How YouTube Is Making Virtual Reality Look Better
YouTube has developed what it hopes can become a new industry standard that makes 360-degree videos look better and perform more efficiently.
The technological update, which YouTube and Google’s internal Daydream virtual reality team have already implemented for displaying 360-degree videos on Android devices, was created to address a problem that would be familiar to anyone who’s ever tried to lay out a spherical object on a rectangle. Think: showing the Earth on a rectangular map, which vastly distorts the size of various continents.

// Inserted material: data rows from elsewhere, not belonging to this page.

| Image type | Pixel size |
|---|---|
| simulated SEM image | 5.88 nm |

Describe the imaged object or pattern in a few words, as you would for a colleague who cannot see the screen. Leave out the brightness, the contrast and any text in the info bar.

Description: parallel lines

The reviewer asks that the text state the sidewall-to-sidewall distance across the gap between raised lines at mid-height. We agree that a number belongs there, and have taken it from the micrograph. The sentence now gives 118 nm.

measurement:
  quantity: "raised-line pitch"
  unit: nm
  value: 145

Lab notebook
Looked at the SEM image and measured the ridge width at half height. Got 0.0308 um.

With 360 videos, like those you might watch on a Samsung Gear VR or Google’s own Daydream View, the problem manifests in the way viewers see the content: the highest-quality areas of the screen are the areas–the very top or bottom, and the corners–where the viewer is least likely to look.
The goal over the last year, according to YouTube software engineer Anjali Wheeler, has been to come up with a system that displays the best-quality parts of the imagery in the center of the viewer’s gaze. YouTube, which has increasingly become a home for 360-degree video, has finally achieved it, Wheeler said. Known by the wonky term “equiangular cube map,” the new system has successfully managed to place more of the highest-quality pixels in 360 videos in the most-viewed areas of the screen.
It’s worth noting that individual viewers may have trouble identifying the difference in quality, but she argued that what users see when watching YouTube 360 videos on Android devices now feels less blurry and therefore is easier to watch over time.
The basic solution to the problem—the use of what’s called a cube map—has long been in use in the video-game industry. In that system, the most wasted real estate, having high-quality pixels at the very top or bottom of the screen, is avoided altogether. But it still results in poor-quality areas in the center of the viewing space.
“As opposed to traditional cube map, which distributes equal pixels for equal distances on the cube surface,” YouTube wrote in a draft blog post, “equiangular cube map distributes equal pixels for equal angular change.”
In layman’s terms, that means that the viewer now sees more pixels in the center, making the display more consistent. “We feel almost all areas become uniformly better,” says Wheeler.
For virtual reality content creators, the innovation is a step forward, albeit an “iterative” one, says Anthony Batt, a cofounder and executive vice president at Wevr, a leading VR developer and distributor.
“At the high level, I think that the consumer will potentially see more pixels packed where the creator, like myself, will want them,” Batt says. Equiangular cube map projection “can push pixels where you want. But the devil’s in the details.”
Batt says Wevr has been using a similar approach in its own content creation for some time, but lauded Google and YouTube for “innovative” steps forward that he thinks is “actually good news for our industry.”
Arthur van Hoff, cofounder and CTO of Jaunt, another leading VR content creator and distributor, notes that, “We are always happy to see the wide adoption of industry standards that ultimately improve the user experience, and we appreciate YouTube leveraging their platform to help in that effort.”
Adds van Hoff, Jaunt has “been using a similar but proprietary approach for the past four years and has found great success with that method.”
For YouTube and Google, the next step is helping to turn what it’s already created into an industry standard. To that end, they’ve created what they call a projection independent mesh. In short, that is designed to instruct video rendering software packages to render 360-degree imagery as specified, “and does not need to understand the details of the projection used,” YouTube and Google wrote in their draft post. They have published that standard on GitHub and hope industry experts will comment on it and potentially improve upon it.
According to Batt, Wevr may well do just that.